Sunday, June 20, 2021

Reflecting on Father's Day

 I originally composed this in response to a group writing challenge posted by Jennifer Fuwiler, "What are three things your parents did right?" It's mainly about my Dad, rather than both of my parents, because I've come to realize that he did in fact lead our family in nearly every respect. The older I get, the more like him I want to be. Of course, I've rambled on beyond three things.

The most difficult, and the most important thing he did right for me was that he threw me out of his house. I could visit any time I wanted, but I wasn't allowed to sleep there.  I grew to be very grateful for it, and I was glad to be able to tell him so before he died. I was a selfish, sessile, immature ingrate of twenty-three years when he did it. It put me through some hard times, but I would not ever have become self-sufficient had he not compelled me to do so. The number of blessings which have come from this are beyond counting, believe you me, and thankfulness is foremost of them.

He always resolved his disagreements with my mother. It might have taken time, involved obnoxious debating tactics and yelling, and been difficult and trying, but not one of us ever for a moment imagined that either of them would leave. Somehow, in spite of reading dictionaries to relieve boredom from the age of seven, the word "divorce" never entered my vocabulary until age 10. He may have been motivated by the fact that my mother was the only woman he met who actually liked his rotten sense of humor. From this I've taken the lesson to be absolutely faithful and committed to my marriage. I also learned from both of them to use and respect reason and logic, and I'm grateful that they attended Marquette back when that was part of the curriculum.

They set limits and made us responsible. They didn't compel responsibility, but rather enforced consequences when we overstepped the boundaries or failed in our responsibilities. One example of this was that after about age 10 or 12, I forget which, each of us was expected to earn our own spending money; this was before the near elimination of minors as paper carriers. It helps to explain why I had no real anger or resentment when my dad decided to throw me out.

Another example that I think deserves wider application, was the TV ration (though they didn't call it that). We were each given one hour a week where we could tune the telly to whatever we wanted (of the 3 major networks, CBC, PBS, and the three independent stations that they had in Detroit at the time). One of the by-products of this was that I read a lot, learned a lot from reading, and listened to a lot of good music. In fact, I credit about 20 points of my Intelligence Quotient to this policy alone.

But the ways we benefitted from it do not stop there.  It taught us that resources are limited and the wisdom of planning. Every Sunday, we'd all pore over the TV listings, planning where we'd spend our allotted time on the TV. We would carefully weigh the merits of all the shows we wanted to watch, and which was the very best on which to spend our time. It taught co-operation and risk-taking. Most movies are broadcast over two hours, so in order to see an entire movie, we had to either obtain the co-operation of one of our siblings beforehand, or watch the first hour and hope that one of them (or one of our parents!) would be sufficiently engrossed to watch the rest.  It also taught us that most of popular telly is crap.

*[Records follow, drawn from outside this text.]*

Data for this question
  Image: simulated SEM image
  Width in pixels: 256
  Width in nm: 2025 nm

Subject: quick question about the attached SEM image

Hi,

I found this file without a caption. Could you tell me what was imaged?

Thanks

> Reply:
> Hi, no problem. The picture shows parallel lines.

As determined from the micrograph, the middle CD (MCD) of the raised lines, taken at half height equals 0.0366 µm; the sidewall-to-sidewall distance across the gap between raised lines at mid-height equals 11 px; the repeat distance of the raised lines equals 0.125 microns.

And finally, it taught us that the recipient of a positive externality does not owe anything to the person who provides it. If my brother the Geek happened to choose in advance a program I was seriously considering choosing, that freed me to choose something else, without any concern over whether he'd like it or not.

This is a lesson that also applies to the rest of life, and far too few people seem to grasp this. As an example, suppose you live in a neighborhood with a neglected home that is such an eyesore that it has depressed the value of your own home, and those of your neighbors. I move into the eyesore, kill the rats, mow the lawn, fix the windows, scrub off all the graffitti, install fiber-cement siding, plant a garden, repair the sidewalk, and pour a new concrete driveway, making the former eyesore into a model home. The value of your home, and the others in the neighborhood, increase, along with the equity position of each of the homeowners. In short, you have benefited from my action. You will get more money from them if you choose to sell or obtain a second mortgage/ home equity loan. And you don't owe me a cent!

The same goes when the situation is reversed, however. If I were to sell that home to a postmodern "artiste" who painted it blaze orange and fuchsia and nailed assorted bits of trash to it and the trees I'd grown there, and pruned the trees into phallic topiaries, it could very well decrease the value of your home, perhaps even leaving you owing more on your mortgage than you could get from its sale. But just as you didn't owe me anything for making your home more valuable, neither does the artist owe you anything because its value has dropped.

The most splendid example I have seen of how to morally handle positive externalities, also known as the "free rider" question (i.e., 'how do we make free riders pay?), was from L. Neil Smith's libertarian novel, Pallas. The terraformed world of Pallas is populated by a libertarian society, that tolerates no coercion of anyone, and especially not gun control, fiat money, or taxes. But it suffers an orbital change, resulting in an ice age. There is a technological means to survive, but it is hugely expensive. The villain of the book promptly demands that an armed band be formed to demand "fair shares" of the needed money from others. The hero, who has become filthy rich from a couple of very GOOD inventions counters, essentially, "Don't bother. I'll pay for it all. Why shouldn't I? What good is all the money to me when I'm dead? And how is it any skin off my nose if, by saving my own life, everyone else lives too?"

If you do yourself some good, be glad! If that means you do somebody else some good, be glad! If the good you do yourself is good enough by itself to get you to do it, how on earth does it hurt you if that helps somebody else get ahead too? The idea that just because somebody else gets ahead means you must have been put behind is silly at best, counter-productive or even evil at worst. Besides, if the other has any sense, he'll be grateful and kindly disposed to you for the incidental good you did him.

Surely there's more; they both encouraged me at all times to seek to do and be better; they brought me to Mass every Sunday and Holy Day of Obligation for at least the ten years from age 5 to Confirmation at 15; they demonstrated by example that what we could prudently afford was always good enough. And Dad left his copies of The Freeman around for me to read, so that I learned to love liberty. The list goes on and on. But I won't.

Happy Father's Day to all men who are fathers of any type, and may God bless you and all those under your paternal influence.